Private Collection, Belgium
Their sale, Sotheby's London, 3rd December 2003, lot 85
Hazlitt Holland-Hibbert, London, where acquired by the present owner in February 2005 

Exhibited

Brussels, Galerie HM, 1971 (details untraced);
Rotterdam, Museum Boymans - van Beuningen, Tilson, 23rd November 1973 - 6th January 1974, cat. no.54.

Catalogue Note

From his first brightly painted wood reliefs of the early 1960s, some arranged as puzzles and others in the form of simplified Ziggurats, Joe Tilson had favoured compartmentalized structures and symmetrically repeated patterns in vibrant hues. Those tendencies find particularly clear expression in this large work made at the end of that decade. Colour charts featured in work produced during the 1960s by various artists associated with Pop Art. They were embraced as a type of found object or ready-made image associated with hardware stores and household paints and as an unpretentious, even openly decorative, compositional response to the grids favoured by geometric abstractionists and Minimalists. By compartmentalizing the flat coloured shapes, Tilson and his fellow artists were able to indulge in complex and ebullient colour harmonies without risking chaotic discord, but also, crucially, without insisting on the subjectivity of their choices, since they were presenting their paintings in the guise of objects they had simply discovered in the world outside.

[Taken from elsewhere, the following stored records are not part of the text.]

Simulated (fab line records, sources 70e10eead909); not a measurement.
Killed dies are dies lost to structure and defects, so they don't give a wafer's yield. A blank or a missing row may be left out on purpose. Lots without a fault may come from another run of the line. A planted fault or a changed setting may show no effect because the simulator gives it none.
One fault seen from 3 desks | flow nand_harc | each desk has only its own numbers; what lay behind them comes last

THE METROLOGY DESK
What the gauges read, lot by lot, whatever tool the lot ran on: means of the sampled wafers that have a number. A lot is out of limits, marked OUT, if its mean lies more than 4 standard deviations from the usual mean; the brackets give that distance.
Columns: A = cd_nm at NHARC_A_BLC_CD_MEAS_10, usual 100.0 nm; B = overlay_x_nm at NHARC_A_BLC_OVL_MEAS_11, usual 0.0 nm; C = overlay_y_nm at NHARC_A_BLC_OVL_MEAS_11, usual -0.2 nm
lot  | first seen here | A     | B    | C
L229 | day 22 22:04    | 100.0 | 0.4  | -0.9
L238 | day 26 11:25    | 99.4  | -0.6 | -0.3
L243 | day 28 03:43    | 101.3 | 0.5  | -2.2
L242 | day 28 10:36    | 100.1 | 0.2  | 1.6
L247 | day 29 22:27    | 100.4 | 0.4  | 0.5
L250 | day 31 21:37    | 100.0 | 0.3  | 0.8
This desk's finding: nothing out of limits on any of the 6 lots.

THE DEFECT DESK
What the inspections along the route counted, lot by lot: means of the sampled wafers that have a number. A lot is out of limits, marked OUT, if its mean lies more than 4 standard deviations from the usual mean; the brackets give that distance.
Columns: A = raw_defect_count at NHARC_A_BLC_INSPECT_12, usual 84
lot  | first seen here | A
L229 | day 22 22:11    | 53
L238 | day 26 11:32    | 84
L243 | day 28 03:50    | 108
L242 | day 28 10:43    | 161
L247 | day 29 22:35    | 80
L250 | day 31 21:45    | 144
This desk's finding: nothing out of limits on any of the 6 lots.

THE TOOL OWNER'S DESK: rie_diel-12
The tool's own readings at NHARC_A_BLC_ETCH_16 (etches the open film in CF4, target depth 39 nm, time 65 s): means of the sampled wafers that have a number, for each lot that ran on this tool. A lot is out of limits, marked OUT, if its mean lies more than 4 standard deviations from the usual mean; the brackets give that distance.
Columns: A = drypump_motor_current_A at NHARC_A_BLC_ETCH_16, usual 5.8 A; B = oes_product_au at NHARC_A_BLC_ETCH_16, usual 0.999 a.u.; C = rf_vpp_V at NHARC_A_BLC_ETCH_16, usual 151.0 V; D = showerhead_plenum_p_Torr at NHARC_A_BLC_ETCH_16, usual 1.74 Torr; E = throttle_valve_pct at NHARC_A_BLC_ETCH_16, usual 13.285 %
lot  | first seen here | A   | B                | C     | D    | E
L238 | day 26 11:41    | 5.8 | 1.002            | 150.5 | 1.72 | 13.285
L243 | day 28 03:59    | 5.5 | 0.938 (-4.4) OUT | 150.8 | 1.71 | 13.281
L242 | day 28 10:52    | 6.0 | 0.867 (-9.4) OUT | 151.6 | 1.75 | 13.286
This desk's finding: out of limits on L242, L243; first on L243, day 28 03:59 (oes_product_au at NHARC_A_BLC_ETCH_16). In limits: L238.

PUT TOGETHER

Such is the case with works such as A Color Chart 1963 or Self-Portrait Next to a Colored Window 1964 by the American painter Jim Dine, who became friendly with Tilson while living in London in the late 1960s, and a series of colour-chart paintings begun in 1966 by the equally celebrated German artist Gerhard Richter, in each of which no two colours were precisely replicated. However flatly painted, however rigorously presented as physical things, there is no mistaking any of these for industrially produced objects; nor indeed, is there any confusing one artist’s work for another’s. For Tilson in particular, the paraphrasing or interpretation of a colour chart – as the modern-day equivalent to a traditional artist’s palette – subtly conveyed the artist’s vision.

Tilson’s preference here for earth hues, which were very soon to dominate the post-Pop work he produced after his move from London to the country in 1972, as well as the subtle insistence on a personal touch in the handling of paint, claim the constituent elements as a personal vocabulary. As in other works by him, the scattering of sculptural letters within these compartments to form the first word of the title sets up a simple tautological relationship between the verbal and purely visual languages employed. Each letter, like each hue, maintains its individual identity while contributing to a visual spectacle that celebrates the sensuality of colour and a delight in the senses.